Kirkman had previously built a Y Combinator-backed social platform for political discussion. Pinkerton came from SpaceX, Twitter, and Lyft - where he developed the kind of taste for complex real-time systems that grocery operations quietly require. Together, the three of them represented a combination that's genuinely rare in retail tech: someone who actually grew up in the grocery world, and two engineers who'd built at scale.

They went through Y Combinator, raised quietly, and spent years building before launching VoriOS publicly in January 2024. The patience was deliberate. Grocery software is hard to get right, and switching costs for stores are high. Vori needed to be good enough the first time.

Brandon Hill
CEO

Third-generation grocer. His mother works at Vori. Built the company around the problems his family faced for decades.

Tre Kirkman
CPO

Stanford graduate. Previously founded a YC-backed social platform focused on online political discourse.

Robert Pinkerton
CTO

Cornell graduate. Alumni of SpaceX, Twitter, and Lyft. Brings real-time systems engineering to the produce aisle.

Company Milestones
2019
Vori founded by Brandon Hill, Tre Kirkman, and Robert Pinkerton. Y Combinator backing secured.
2022
Series A closes at $10M led by Greylock Partners. Product development continues in stealth.
Jan 2024
VoriOS launches publicly - AI-powered POS and back-office suite for independent grocers.
Aug 2024
Strategic partnership with Good Stuff Distributor deepens supply chain connectivity.
Feb 2025
Partnership with Fujitsu for advanced self-checkout integration announced.
2025 Full Year
Vori grocers generate $22M+ in added net sales. Payment volume doubles year-over-year.
May 2026
$22M Series B closed - led by Cherryrock Capital (Stacy Brown-Philpot), with Greylock and The Factory. 140+ stores live. Onboarding one new store every 24 hours.
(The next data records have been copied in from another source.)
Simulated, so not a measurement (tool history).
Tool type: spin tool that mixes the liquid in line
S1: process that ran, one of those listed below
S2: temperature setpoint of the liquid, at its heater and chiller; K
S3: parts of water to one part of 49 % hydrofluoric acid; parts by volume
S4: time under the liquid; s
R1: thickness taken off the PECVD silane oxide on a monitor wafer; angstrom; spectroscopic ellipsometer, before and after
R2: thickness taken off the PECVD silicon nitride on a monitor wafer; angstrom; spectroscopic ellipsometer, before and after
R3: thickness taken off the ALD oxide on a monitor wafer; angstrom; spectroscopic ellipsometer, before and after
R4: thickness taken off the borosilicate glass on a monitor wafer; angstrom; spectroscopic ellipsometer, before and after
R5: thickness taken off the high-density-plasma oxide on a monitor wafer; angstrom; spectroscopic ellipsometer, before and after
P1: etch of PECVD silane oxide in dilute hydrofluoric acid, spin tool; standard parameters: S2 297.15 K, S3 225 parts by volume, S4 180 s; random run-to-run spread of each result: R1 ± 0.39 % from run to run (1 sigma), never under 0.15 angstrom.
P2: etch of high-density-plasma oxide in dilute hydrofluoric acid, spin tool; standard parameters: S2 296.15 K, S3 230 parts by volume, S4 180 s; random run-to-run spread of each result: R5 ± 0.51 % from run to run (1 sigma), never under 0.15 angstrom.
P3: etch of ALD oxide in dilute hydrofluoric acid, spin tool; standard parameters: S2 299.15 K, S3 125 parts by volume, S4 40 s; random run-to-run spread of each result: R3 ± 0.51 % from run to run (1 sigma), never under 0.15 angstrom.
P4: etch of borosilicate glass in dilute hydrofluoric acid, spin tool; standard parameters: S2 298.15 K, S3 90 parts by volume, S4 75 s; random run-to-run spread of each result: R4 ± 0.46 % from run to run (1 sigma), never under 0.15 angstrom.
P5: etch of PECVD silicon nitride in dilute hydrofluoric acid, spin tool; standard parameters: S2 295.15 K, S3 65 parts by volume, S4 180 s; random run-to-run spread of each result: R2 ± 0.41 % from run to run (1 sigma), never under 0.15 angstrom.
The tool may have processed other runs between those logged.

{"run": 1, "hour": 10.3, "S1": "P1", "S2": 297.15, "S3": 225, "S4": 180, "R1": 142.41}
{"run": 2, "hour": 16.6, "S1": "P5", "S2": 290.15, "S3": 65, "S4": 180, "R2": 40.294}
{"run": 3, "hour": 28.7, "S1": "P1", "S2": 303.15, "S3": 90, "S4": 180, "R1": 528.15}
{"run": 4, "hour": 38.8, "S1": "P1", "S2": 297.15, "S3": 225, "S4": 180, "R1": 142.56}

One system. Eight things it handles so the owner doesn't have to.

VoriOS is designed around a central premise: independent grocery stores should not need to be software integrators. The platform handles checkout, payments, inventory, ordering, pricing, loyalty, analytics, and now AI agents that can act on data autonomously.

That last part is worth pausing on. Vori's AI agents can assess real-time sales data and automatically decide whether a store needs to reorder oranges, milk, bok choy, or BBQ sauce. The pricing engine catches supplier cost changes before they hit the P&L. The order management system connects grocers to hundreds of vendors simultaneously. All of it lives in one place, under one login, from one team that answers the phone.

Cloud POS

Handles scales, UPCs, split tenders, EBT, and eWIC at checkout. Fast enough for grocery volume.

Inventory Management

Real-time stock tracking and shrink monitoring across departments.

Automated Ordering

AI-powered ordering across hundreds of vendors. Reorders triggered by sales data, not guesswork.

Pricing Automation

Catches supplier cost increases automatically and protects margins before anyone notices.

Shopper Loyalty + SMS

Personalized promotions and SMS marketing designed for repeat visits - not just big-box scale.

Business Intelligence

Dashboards covering sales, margins, vendor performance, and store operations in one view.

Payment Processing

Contactless, chip, swipe, gift card - integrated directly into the POS with no third-party friction.

AI Agents

Autonomous agents that handle pricing updates, inventory decisions, and marketing actions without manual intervention.

"Draeger's Market gained back 20% of the time previously spent on back-office accounting and spreadsheets."

Vori Customer Result — Draeger's Market
Vori By the Numbers (May 2026)
Payments Processed
$500M+
Stores Live
140+ stores
Cities Covered
55+ cities
Added Net Sales (2025)
$22M+ for grocers
Total Funding
$50M raised
Bar lengths are relative for visualization. Data as of May 2026 from Vori public statements.

Numbers that don't come from press releases alone.

Draeger's Market, a Bay Area grocery institution, reported gaining back 20% of the time its staff previously burned on back-office accounting and spreadsheets. Mollie Stone's Markets saw improvements in data organization and vendor relationship management. These aren't the testimonials you write in a product brochure - they're the kind of outcomes that cause other store operators to pick up the phone.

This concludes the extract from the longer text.